THE OTTOLENGHI EMPIRE
Culinary flavour of the decade Yotam Ottolenghi on Israel, gay fatherhood and why hummus can't create world peace
If you’ve ever unearthed a pomegranate in your My Food Bag, on some level you have Ottolenghi to thank for that.
When I told my flatmate I’d interviewed Yotam Ottolenghi, he was proper impressed. Five years ago, the flatmate was living in London doing stand-up comedy at “small pubs in small towns, where people hadn’t necessarily paid to see you perform”, renting a flat 10 minutes’ walk from one of the famed eateries which bears the Ottolenghi name.
It was a grim existence for a Kiwi in baggy trousers who’d moved to the UK to make a name for himself on the comedy circuit. The flatmate recalls spending most of his time travelling four hours out of town to perform a 30-minute set, “for very little money and very little crowds”.
The bright spot, though, was the restaurant down the road. Its windows were stacked with meringues the size of human heads, drizzled Jackson Pollockstyle, with berry coulis. Enormous bowls of salads featuring foreign-sounding ingredients festooned the bright white counters beyond.
After every gig, the flatmate put a few quid from his paltry pay packet in a Mason jar on his bedroom dresser. Once a month, he’d empty the jar and treat himself to lunch at Ottolenghi, taking a seat next to a trendy suit or a yummy mummy at one of the restaurant’s long, communal tables.
“I’d get a couple of salads, some meat and a glass of red wine and have those little moments where I thought to myself, ‘Yeah, you know what, things are OK.’”

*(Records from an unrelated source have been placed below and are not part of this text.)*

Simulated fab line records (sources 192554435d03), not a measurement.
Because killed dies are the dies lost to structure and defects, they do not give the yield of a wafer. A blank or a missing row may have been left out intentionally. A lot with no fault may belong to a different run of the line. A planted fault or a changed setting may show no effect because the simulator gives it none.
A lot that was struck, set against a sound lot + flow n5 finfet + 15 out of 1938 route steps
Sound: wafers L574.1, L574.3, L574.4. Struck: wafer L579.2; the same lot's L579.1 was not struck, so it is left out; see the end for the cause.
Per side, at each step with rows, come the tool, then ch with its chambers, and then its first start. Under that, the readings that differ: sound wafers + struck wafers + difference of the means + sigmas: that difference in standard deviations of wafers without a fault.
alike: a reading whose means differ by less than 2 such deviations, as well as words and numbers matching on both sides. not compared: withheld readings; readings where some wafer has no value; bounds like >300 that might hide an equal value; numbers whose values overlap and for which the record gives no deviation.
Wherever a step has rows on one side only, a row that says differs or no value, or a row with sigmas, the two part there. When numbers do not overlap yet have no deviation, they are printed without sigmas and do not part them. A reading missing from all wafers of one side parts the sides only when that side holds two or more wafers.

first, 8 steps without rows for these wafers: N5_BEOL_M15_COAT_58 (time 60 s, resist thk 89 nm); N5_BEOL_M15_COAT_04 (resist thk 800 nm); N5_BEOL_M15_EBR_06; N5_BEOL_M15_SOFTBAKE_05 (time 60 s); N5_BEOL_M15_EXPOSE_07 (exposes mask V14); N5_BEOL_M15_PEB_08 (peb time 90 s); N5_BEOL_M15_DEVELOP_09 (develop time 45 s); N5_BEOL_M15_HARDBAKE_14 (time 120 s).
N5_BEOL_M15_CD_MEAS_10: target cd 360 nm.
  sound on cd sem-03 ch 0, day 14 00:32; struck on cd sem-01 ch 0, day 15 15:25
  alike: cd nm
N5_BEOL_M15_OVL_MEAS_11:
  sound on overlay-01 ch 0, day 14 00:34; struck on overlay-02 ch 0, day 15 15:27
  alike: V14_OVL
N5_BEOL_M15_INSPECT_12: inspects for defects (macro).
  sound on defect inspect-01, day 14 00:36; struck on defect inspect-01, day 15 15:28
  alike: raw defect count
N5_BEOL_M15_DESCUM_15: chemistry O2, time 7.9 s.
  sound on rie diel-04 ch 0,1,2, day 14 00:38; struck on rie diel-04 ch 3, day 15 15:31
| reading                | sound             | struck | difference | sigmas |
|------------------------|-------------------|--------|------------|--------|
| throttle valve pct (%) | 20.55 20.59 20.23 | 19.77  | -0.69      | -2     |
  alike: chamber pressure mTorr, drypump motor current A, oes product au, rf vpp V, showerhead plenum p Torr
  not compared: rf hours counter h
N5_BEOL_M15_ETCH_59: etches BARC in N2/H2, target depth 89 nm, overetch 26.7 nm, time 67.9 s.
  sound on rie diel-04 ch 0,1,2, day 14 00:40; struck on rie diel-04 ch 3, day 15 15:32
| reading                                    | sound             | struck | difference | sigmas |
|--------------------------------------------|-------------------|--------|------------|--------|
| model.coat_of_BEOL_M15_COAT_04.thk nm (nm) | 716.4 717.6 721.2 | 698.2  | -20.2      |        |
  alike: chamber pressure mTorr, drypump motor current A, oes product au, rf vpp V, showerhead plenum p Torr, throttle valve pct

Ottolenghi, the Israeli-born chef, restaurateur, cookery writer and newest judge on MasterChef Australia, would no doubt be pleased to hear this. His goal has always been to create dishes that “surprise, comfort and delight”.
The Ottolenghi brand has been gathering momentum since he opened his first deli in Notting Hill, London, in 2002. Today, the 48-year-old co-owns three eponymous establishments in the city and two other restaurants. He writes a weekly food-and-recipe column for the Guardian and a monthly baking column for the New York Times. His cookbooks – Ottolenghi, Plenty, Jerusalem, Plenty More and Nopi – have been bestsellers across Europe and the US. His sixth, Sweet, is out in September.
Moreover, “Ottolenghi-style” food has been steadily infiltrating the foodie landscape since the journalistturned-chef began writing for the Guardian 10 years ago. The cook’s “culinary language”, as he calls it, has been adopted by chefs and home cooks the world over.
To put it another way: if you’ve ever unearthed a pomegranate in your My Food Bag delivery, on some level, you have Ottolenghi to thank for that.
Speaking by phone from his house in Camden, Ottolenghi spells out the hallmarks of his cuisine: international ingredients, particularly from the Middle East, married in ways that defy genre or trend; an aesthetic of generosity – bright, colourful dishes, piled on platters; a light-handed approach to cooking, favouring grilling and shallow-frying over slower methods. And surprising flavour combinations, such as coriander seeds with Italian burrata (cheese), or anchovies with roasted eggplants that make diners think “Oh, I’ve never had that before.”
Then there are the vegetables. It’s difficult to say whether the historically humdrum food group put Ottolenghi on the map, or whether it was the other way around. Certainly, his treatment of edible plants – whether slathered in buttermilk-yoghurt sauce or sprinkled with za’atar spice – has convinced plenty of carnivores that veges, once a side dish to be tolerated, are a viable main event.
Ottolenghi’s authority on vegetable matters has not been without controversy. His Guardian gig began as a vegetarian column; he filled a vacancy left by a writer who has been described as “an ardent herbivore and astrologer with an army of sandal-wearing fans”.
The column caused some consternation among that very constituency. Ottolenghi’s recipes didn’t involve ingredients that had once had a face or a mother, but he often suggested serving them with ingredients that had. Three years in, his editor lifted the moratorium on meat. Today, Ottolenghi’s Guardian archive features recipes for a vegetarian Christmas alongside those for
Easter lamb, not to mention brown sugar prawns and maple-glazed bacon. Ottolenghi was born and raised in Jerusalem but readers perusing his recipes will note he is not an observant Jew.
Ottolenghi’s father was an Italian chemistry professor. His mother, born to German parents in Sweden, was a former teacher who worked for Israel’s education ministry.
After high school, Ottolenghi completed the obligatory three years in the Israel Defence Force, serving in the intelligence unit, before moving to Tel Aviv with then-boyfriend Noam Bar. He worked evening shifts as a reporter at the left-leaning Haaretz newspaper while studying at university. They were living in Amsterdam when Ottolenghi submitted his Master’s thesis in philosophy and comparative literature.
All the while Ottolenghi had been cooking. And so it was that he announced to his parents, via a note buried in a copy of his thesis, that he was putting further study on hold and going to culinary school.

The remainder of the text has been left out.